Don't Blame the Messenger
This article is very interesting, but I disagree with several of its premises.
Nokia’s current problems do not “lie in listening to the market too hard”, in fact I would suggest they may lie in not listening hard enough. Because they didn’t listen very well, Nokia misallocated billions of R&D spend over the past few years (spend which by the way dwarfed that of Apple and Google in their mobile divisions) and allowed iPhone, and now Android, operating systems to emerge to capture not only the fancy of technologists, mobile operators, and investors, but of actual consumers of mobile phones.
Moreover, Nokia didn’t “run off to get” a new CEO after being told to do so by the investment community. Nokia in fact has heard suggestions from investors that they should become a little less Finnish for quite some time now. The signal that likely tipped the scales against Mr. Kallasvuo was from former customers. Customers who replaced their Nokia handsets with those of other vendors, particularly at the high end. Consequently, Nokia’s market share, particularly in “smart” devices, plummeted drastically, and in short order.
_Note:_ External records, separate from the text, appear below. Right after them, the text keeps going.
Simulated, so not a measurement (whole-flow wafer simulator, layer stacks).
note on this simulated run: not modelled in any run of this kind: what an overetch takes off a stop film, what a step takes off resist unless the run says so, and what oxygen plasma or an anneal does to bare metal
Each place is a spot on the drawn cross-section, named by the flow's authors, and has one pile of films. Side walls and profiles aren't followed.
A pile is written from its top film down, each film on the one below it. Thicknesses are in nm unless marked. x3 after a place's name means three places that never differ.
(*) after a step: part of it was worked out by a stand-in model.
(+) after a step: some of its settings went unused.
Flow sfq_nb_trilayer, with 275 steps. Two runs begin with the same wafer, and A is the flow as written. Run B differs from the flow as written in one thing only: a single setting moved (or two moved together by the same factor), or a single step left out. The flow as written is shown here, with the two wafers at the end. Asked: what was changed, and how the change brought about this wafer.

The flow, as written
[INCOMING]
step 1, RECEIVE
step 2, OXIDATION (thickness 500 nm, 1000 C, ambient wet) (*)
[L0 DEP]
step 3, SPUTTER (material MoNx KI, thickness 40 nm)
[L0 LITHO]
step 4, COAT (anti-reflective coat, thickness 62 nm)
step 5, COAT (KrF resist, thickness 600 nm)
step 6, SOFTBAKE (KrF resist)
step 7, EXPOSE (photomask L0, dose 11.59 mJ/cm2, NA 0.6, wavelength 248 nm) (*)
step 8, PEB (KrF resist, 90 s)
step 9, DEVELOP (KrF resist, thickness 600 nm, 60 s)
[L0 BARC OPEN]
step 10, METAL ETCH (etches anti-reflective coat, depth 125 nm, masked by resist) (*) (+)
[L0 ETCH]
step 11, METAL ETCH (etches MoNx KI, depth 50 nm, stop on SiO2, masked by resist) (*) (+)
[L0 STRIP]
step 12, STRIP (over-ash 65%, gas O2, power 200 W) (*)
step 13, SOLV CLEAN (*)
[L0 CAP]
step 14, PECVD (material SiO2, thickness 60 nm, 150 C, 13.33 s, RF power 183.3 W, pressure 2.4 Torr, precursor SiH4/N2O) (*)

Also, point of fact, the appointment of Elop did not “boost Nokia’s share price”. The stock indeed tried to rally sharply on the announcement, but closed the day up less than a percent; and by the end of last week was down 1.5% since the appointment was made. Mr. Market isn’t interested in superficial pandering, he is interested in results.
I agree that the debate about whether or not Nokia requires a significant US presence is arguable from either side. However, I would suggest that Motorola’s lack of penetration in Europe is not a blueprint for potential long-term global success at Nokia. Believe you me, Nokia doesn’t want to end up like Motorola. In just three years since Motorola stopped selling the original RAZR – when Motorola’s was the number two handset vendor globally – they have practically fallen off the map. Motorola should be no one’s poster child.
Nokia’s head has been in the sand during this period too, and they ceded share in “smartphones” in dramatic fashion. The concern today, of course, as that the “low-end” phones of today (where Nokia still has significant share) will become “smart” devices tomorrow, and thus Nokia will suffer a fate similar to Motorola’s.
Contrary to the title of this article, Elop must listen to the market very carefully, and learn from it. Otherwise the potential consumers of Nokia’s phones or investors in their shares will stay way.
He must swiftly and correctly determine which platforms will attract developers (and thus, the US presence might be a little more important than suggested in this article). Apple and Android are clearly attracting attention from the development community, and thus iPhone and Android apps are better than those on Nokia phones. That’s simple mathematics. Meanwhile, Microsoft isn’t going to sit idly by either, and the early line on Microsoft’s latest offering is that it is even easier to develop for than iPhone (and maybe Android too). So, there is competition for Nokia from Android, iPhone, Windows Phone 7, and don’t forget Blackberry. Does anyone really think that developers will write code for five different mobile operating systems? If not, where will that leave Nokia? Perhaps Nokia’s customers and investors have already figured that one out.